Mozilla Forges Ahead with Persona Authentication/Privacy Scheme

by Ostatic Staff - Apr. 12, 2013

Last September, OStatic covered Mozilla's public beta of Persona, a browser-centric system for logging in to online sites that could do away with managing lots of usernames and passwords. This week, Mozilla delivered beta 2 of the authentication scheme, and it's clear the company has very ambitious plans for standardizing Persona all around the world. Mozilla has published a Q&A on how Persona may save time and reduce hassles online.

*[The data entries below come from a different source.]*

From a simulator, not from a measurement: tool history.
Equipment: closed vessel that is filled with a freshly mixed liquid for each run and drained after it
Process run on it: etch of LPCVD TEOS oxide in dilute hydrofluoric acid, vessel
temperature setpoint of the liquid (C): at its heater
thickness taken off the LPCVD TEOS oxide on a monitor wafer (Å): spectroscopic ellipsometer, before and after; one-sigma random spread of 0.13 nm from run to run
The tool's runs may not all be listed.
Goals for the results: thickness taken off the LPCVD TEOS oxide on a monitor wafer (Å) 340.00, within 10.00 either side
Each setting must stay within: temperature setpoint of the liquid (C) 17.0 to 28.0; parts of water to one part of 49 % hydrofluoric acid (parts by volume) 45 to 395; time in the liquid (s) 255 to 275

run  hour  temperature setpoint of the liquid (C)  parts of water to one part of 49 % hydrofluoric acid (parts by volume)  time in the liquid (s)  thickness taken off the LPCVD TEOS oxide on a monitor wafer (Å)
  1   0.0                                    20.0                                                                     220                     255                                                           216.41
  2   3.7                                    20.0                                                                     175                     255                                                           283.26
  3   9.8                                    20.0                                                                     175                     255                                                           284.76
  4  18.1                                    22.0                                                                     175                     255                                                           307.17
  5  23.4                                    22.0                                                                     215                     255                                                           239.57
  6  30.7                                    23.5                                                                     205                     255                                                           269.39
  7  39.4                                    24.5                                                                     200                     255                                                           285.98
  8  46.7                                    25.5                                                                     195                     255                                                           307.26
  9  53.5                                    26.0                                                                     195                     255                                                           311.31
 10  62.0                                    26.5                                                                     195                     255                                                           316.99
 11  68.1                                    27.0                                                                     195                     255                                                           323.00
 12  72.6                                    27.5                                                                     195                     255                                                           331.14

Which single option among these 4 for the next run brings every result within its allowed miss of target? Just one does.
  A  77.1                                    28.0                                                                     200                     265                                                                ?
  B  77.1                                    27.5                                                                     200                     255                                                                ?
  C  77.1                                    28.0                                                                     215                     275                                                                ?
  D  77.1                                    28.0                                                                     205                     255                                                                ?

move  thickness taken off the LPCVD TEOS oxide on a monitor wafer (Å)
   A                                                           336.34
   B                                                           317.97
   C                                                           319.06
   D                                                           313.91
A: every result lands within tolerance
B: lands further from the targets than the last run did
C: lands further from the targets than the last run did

Persona consists of a series of components that facilitate browser-based authentication using email addresses as credentials. As part of Beta 2, Mozilla announced it would support Persona-based authentication using Yahoo.com email addresses. Persona is designed to do away with the login and password-centric methods of authentication used at many sites now, and includes an API that will require buy-in across the Internet for Persona to succeed. 

In a Q&A online with Mozilla's Lloyd Hilaiel, he makes clear that Persona is designed to increase user privacy while reducing hassles:

"Tristan Nitot – For those of us who don’t know what is Persona, can you tell which problem are we trying to solve?

Lloyd – The problem we’re trying to solve is that passwords are terrible. They’re hard to remember, hard to type (especially on your phone), and given user behaviors – they don’t provide nearly as much security as people expect.

Persona is an answer to this problem: an open authentication system for the web that when fully realized will make it so users can safely use the same email address and password to log into all the sites they care about.

Tristan – Please allow me to play devil’s advocate for a a second: why is Mozilla one of the few organizations to do this kind of thing? Why not Facebook or Twitter?

Lloyd – Facebook and Twitter have staggering user populations and have made types of communication and even social movements possible that are inspiring. Both, however, are businesses who’s success criteria is related to the number of users they have and the level of engagement of these users.

So while Facebook and Twitter already have “one click sign-on” solutions available that allow massive convenience, they’re very tightly coupled with the core purpose of these platforms: social interaction. Facebook and Twitter sign-in conflate the act of signing into a website with sharing access to your social network, and often granting the site permission to publish on your behalf. Sometimes this is what a user wants, but far too often it’s absolutely not. People get really upset when advertisements or high scores are broadcast to their friends unexpectedly.

 The most notable thing about Persona is that it isn't tied to the goals of any one website or online service. It's an attempt to standardize open authentication. Previous attempts to do that, such as OpenID, have had very limited success, though.

According to Hilaiel: 

"Mozilla is in a position to fix this because our goals resonate deeply with the privacy, security, and convenience of Persona as a solution to the problem of sign-in on the web. Further, we’re willing to invest heavily in a project that will pay us back not monetarily, but in the form of a meaningful improvement in the Internet as a global public resource."

Mozilla's next step is to get developers to buy into Persona. We shall see.